Secure banking and financial operations are a must as we navigate the rising risk of fraud and cyber-crime. Companies and people placing their trust in banks also need to trust that while the sector continues to adopt new technologies, it can also handle today’s challenges and unknown future risks.

According to PricewaterhouseCoopers’s Financial Services in 2025 report, the top two challenges for the industry over the next five years will be digital transformation and the effect of new technologies. With developments such as AI and the cloud taking the world by storm, as well as future generations – so-called digital natives – expect banks to provide modern services. It is thus imperative that the financial sector continues to invest in innovation.

The question is how can financial institutions walk the line between keeping their data and assets safe while engaging with new technologies?

No matter how fancy a building looks, it requires a solid foundation. The same principle applies to technology. To capitalise on opportunities in data analytics, the Internet of Things and AI, banks must first ensure they have a reliable, secure digital infrastructure.

Take for example, a major stock exchange that needs to upgrade its network. The entity is keen to adopt new technology, but its existing traditional network lacks the bandwidth to keep up with operations and doesn’t meet modern security standards.

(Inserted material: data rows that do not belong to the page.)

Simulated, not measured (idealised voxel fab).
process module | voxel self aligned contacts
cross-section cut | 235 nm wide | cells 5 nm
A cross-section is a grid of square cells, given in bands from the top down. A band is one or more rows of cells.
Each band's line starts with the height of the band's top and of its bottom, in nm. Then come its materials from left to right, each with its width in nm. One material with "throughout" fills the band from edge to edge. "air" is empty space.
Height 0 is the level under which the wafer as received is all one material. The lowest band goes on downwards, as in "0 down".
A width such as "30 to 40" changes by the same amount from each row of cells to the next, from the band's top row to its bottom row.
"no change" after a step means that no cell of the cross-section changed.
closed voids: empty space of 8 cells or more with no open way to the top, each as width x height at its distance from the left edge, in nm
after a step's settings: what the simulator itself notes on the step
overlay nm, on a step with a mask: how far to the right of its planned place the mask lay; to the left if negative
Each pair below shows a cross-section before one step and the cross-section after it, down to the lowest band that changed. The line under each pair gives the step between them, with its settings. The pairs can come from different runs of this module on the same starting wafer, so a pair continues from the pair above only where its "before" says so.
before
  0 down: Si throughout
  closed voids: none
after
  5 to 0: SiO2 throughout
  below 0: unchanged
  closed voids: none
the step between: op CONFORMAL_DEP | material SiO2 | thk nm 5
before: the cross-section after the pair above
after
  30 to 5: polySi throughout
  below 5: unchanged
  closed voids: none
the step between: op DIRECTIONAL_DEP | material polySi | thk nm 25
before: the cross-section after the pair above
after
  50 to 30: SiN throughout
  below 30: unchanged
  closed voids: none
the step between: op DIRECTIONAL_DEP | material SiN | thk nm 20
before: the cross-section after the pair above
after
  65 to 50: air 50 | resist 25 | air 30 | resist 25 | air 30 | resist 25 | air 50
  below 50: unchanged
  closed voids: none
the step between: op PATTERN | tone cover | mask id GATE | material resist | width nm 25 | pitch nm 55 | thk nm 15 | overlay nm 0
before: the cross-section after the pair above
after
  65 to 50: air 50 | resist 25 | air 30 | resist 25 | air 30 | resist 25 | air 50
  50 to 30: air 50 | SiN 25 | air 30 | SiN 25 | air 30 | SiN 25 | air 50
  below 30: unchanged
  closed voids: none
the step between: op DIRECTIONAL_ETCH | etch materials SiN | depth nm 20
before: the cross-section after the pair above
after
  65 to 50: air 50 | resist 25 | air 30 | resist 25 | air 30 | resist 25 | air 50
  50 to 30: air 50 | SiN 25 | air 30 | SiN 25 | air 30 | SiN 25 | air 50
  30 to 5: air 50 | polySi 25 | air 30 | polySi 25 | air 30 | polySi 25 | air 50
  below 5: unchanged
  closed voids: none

By investing in a ‘fabric-based network’ – one that helps multiple, discrete and secure virtual networks to run seamlessly – the stock exchange can automate most management tasks, fortify itself against rogue activity and support more sophisticated applications. This is because fabric technology can integrate thousands of connected devices and diverse elements while keeping network traffic separate, which makes it easier for administrators to manage the network while reducing the potential impact of a breach.

Evolving technologies need to be approached with change-management skills, accountability and specific targets, but this also needs a deeper understanding of technologies in question

Just like any other strategy put in place by banks, evolving technologies need to be approached with change-management skills, accountability and specific targets. But this also needs a deeper understanding of the technologies in question.

Let’s look at AI. A short while ago, banks were experimenting with using AI and large sets of customer data to improve the banking experience by personalising offerings, not fully realising that the “emotional” element of money and money-related decisions makes using predictive analytics more complex than in retail or logistics.

Yet, AI can and should be used by banks in other ways such as to detect fraud. If used appropriately, AI could add between $200 billion and $340 billion in value to the sector, according to a 2023 report by McKinsey & Co.

As technologies change rapidly, innovative banks and other financial institutions will need guidance and awareness as they move forward. By implementing an easy-to-control network infrastructure, organisations can adopt technologies such AI while keeping mission-critical data and applications segmented from other parts of the network. This would enable them to test and roll out new changes without affecting daily operations.

Once financial institutions have the correct infrastructure strategy in place for their technology roadmap, execution will require the right talent and capabilities. The workforce of the future is clearly changing, which means the sector needs to decide on either upskilling existing professionals or investing in new capabilities, internally and externally.

The rise of generative AI and a growing number of customers and innovators who are dependent on digital technologies means that the traditional financial services era as we know it will change. Yet, given that the very nature of finance and banking is rooted in a risk-conscious culture and the need for stability, the sector will have to navigate those changes in a very different manner than other industries. It cannot and should not rush to adopt new technologies and trends merely because they work for other sectors.

By understanding technologies, however, and building up capabilities and infrastructure, as well as working with the right partners, banks can reap benefits while also preparing for the future. There are vast opportunities on the horizon and this decade will be challenging, but ultimately worth it. I, for one, am excited by what the future holds for this age-old sector.